The Mudcat Café TM
Thread #20555   Message #378507
Posted By: McGrath of Harlow
20-Jan-01 - 02:03 PM
Thread Name: Origin: I Belong to Glasgow (Will Fyffe)
Subject: RE: Who sang - I belong tae Glasgow?
If Alex had known when to stop drinking he'd still be with us today, and I think everyone who ever knew him wishes he was.

But no matter how much he'd had, and I can think of a fair number of times he'd had a great deal more than was wise, I can never remember him saying a bad word about anybody, including people whom he might have had reason to dislike.

Alex's eclectic approach was worlds away from Ewan MacColl's purism. ljc Hell ye!

But Alex Campbell admired Ewan MacColl. And if it wasn't reciprocated, that was Ewan MacColl's loss.

Alex wrote a little book of songs and talk called Frae Glesga Toon in 1964 (dedicated to Derroll Adams whomdied last year). Here is the ending of it:

Looking at the British folk revival, I can only say that despite the silly schisms, it has never been healthier. If our younger singers will but lay their foundations in the songs handed down to them by their own people, they will have a rock upon which to build. Knowing their own heritage they can only come to dig the folk heritage of other peoples, and in so doing help to realise the one world which is coming.

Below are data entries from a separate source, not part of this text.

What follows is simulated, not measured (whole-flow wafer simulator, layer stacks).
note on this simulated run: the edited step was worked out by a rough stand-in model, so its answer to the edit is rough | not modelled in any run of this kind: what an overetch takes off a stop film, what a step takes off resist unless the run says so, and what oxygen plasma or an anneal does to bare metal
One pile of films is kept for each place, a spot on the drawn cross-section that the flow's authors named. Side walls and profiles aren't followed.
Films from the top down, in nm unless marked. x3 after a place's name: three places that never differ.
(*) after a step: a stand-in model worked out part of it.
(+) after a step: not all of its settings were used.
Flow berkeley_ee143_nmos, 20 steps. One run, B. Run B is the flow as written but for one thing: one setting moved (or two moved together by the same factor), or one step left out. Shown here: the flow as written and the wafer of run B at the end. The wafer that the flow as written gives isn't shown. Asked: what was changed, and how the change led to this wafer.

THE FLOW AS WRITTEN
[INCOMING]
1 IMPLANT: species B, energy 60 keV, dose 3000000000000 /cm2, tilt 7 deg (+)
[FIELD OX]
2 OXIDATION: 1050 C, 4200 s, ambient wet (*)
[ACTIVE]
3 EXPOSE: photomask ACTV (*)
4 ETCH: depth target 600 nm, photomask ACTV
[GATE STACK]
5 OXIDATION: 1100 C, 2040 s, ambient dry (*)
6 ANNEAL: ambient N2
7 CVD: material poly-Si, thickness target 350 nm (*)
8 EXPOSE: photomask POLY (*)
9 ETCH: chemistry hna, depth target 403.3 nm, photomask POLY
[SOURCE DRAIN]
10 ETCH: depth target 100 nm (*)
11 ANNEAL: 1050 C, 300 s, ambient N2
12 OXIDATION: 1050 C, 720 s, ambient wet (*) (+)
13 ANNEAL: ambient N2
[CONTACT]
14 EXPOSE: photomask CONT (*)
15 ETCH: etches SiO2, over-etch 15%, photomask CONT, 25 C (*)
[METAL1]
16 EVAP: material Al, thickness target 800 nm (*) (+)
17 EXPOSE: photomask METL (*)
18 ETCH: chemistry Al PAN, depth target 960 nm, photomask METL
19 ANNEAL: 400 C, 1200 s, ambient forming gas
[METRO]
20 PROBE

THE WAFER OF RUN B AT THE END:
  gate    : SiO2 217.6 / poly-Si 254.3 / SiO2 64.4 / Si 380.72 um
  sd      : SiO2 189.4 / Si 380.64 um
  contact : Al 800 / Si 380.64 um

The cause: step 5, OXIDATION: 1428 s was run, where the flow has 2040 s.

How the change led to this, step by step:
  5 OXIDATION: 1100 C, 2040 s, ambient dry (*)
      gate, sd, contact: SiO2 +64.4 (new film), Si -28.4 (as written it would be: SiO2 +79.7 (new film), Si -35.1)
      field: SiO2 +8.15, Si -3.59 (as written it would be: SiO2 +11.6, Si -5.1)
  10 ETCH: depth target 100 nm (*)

I believe moreover that the real strength and hop e of the revival lies in the singers who are making songs, people like Ewan MacColl, Leon Rosselson, Karl Dallas, Enoch Kent, Cyril Tawney, Sydney Carter, Dominic Behan, Matt McGinn and Ian Campbell, people who, whilst writing for today, are creating for the future.

As the minister said "Let us join together to sing…"

Hell ye!

(And whoever wrote it or sang it, that spiel that Jack Elliott did with the song was great, and if you could find it and post it, Ewan, it'd be good to see it. I know the very man I'd like to give it to.)